Three political opinion polls were published during the week, and
all showed a lift to federal Labor's election chances under Mark
Latham.
Well, actually, the polls themselves did no such thing. But why
should facts intrude on a political honeymoon?
"Latham gives Labor poll hopes a lift," announced The
Sydney Morning Herald's front page. "Voters embrace Latham
gamble," claimed The Australian. And "Latham
already swaying voters," we learnt from The Sun-Herald.
Let's start with the two released on Tuesday. ACNielsen was
published in The Age and Sydney Morning Herald. The
previous Nielsen, in late September, had the government in front 52
per cent to 48per cent two party preferred. And this week's? The
same: 52 to 48.
Then there was Newspoll, in The Australian. If we ignore
(as surely we must) the four days of limbo between Simon Crean's
resignation and the Labor caucus leadership vote, Newspoll's final
Crean survey registered 50:50 after distribution of preferences.
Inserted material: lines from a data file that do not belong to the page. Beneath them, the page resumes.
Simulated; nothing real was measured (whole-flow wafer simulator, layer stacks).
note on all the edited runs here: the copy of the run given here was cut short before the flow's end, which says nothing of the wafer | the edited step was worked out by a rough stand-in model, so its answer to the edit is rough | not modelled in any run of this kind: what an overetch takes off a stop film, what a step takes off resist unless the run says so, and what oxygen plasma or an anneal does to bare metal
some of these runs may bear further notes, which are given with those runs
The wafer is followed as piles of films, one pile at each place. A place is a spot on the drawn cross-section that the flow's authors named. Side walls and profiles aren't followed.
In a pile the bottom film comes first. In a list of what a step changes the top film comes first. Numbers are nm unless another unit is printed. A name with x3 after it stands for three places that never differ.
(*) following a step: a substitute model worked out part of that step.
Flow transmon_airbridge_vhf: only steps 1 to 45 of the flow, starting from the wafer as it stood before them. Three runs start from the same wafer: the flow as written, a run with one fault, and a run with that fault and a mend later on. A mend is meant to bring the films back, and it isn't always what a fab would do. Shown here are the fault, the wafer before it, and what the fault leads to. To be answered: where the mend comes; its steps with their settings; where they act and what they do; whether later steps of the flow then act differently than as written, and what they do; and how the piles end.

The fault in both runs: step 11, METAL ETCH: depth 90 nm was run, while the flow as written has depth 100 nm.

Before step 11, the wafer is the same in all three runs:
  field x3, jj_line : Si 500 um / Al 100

This week the pollster had the government ahead 51 to 49 per
cent. So one survey was status quo, Labor went backwards in the
other, but both were written up winningly for the new leader.
The third was a Sun-Herald Taverner poll that surveyed
"five crucial western Sydney electorates". The headline
was "Latham already swaying voters".
Taverner found primary support for the ALP at 42 per cent and 45
per cent for the Liberals. The paper concluded: "After
preference distributions, which always strongly favour Labor
federally, the result would comfortably hand the western Sydney
politician the keys to the Lodge." The most obvious point about
that is that no five electorates, even allegedly crucial western
Sydney ones, can be extrapolated to the 150 nationwide.
But the Sun-Herald's conclusion is invalid within any
parameters. At the last election, primary support for the Liberal
Party in the five seats (Greenway, Lindsay, Lowe, Macarthur and
Parramatta) was 44.2per cent, for Labor it was 40.2, and after
distribution of preferences, the Liberals led 51.3 to 48.7.
According to Taverner, Labor's vote has gone up by two points and
the Liberals' by one. In the absence of minor party data, a
reasonable two party preferred estimate rounds to 51 to 49 in the
Liberals' favour.
Which shows no movement. No seats change hands. No keys to the
Lodge.
All right, we know that opinion polls aren't particularly
accurate. It's still early days, and Australians are yet to make up
their minds about the new alternative. Latham is outperforming his
predecessor on such esoterica as preferred prime minister and
approval rating.
But come election time, the Labor Party will need votes - two
party preferred ones, preferably in marginal seats.
Both Alexander Downer (1994) and John Howard (1995) achieved
immediate and huge (approaching 10per cent) vote leaps in their
first Newspolls. Latham got no bounce at all.
That's what the papers should be saying.
Peter Brent is editor of mumble.com.au, a website that looks
at electoral behaviour.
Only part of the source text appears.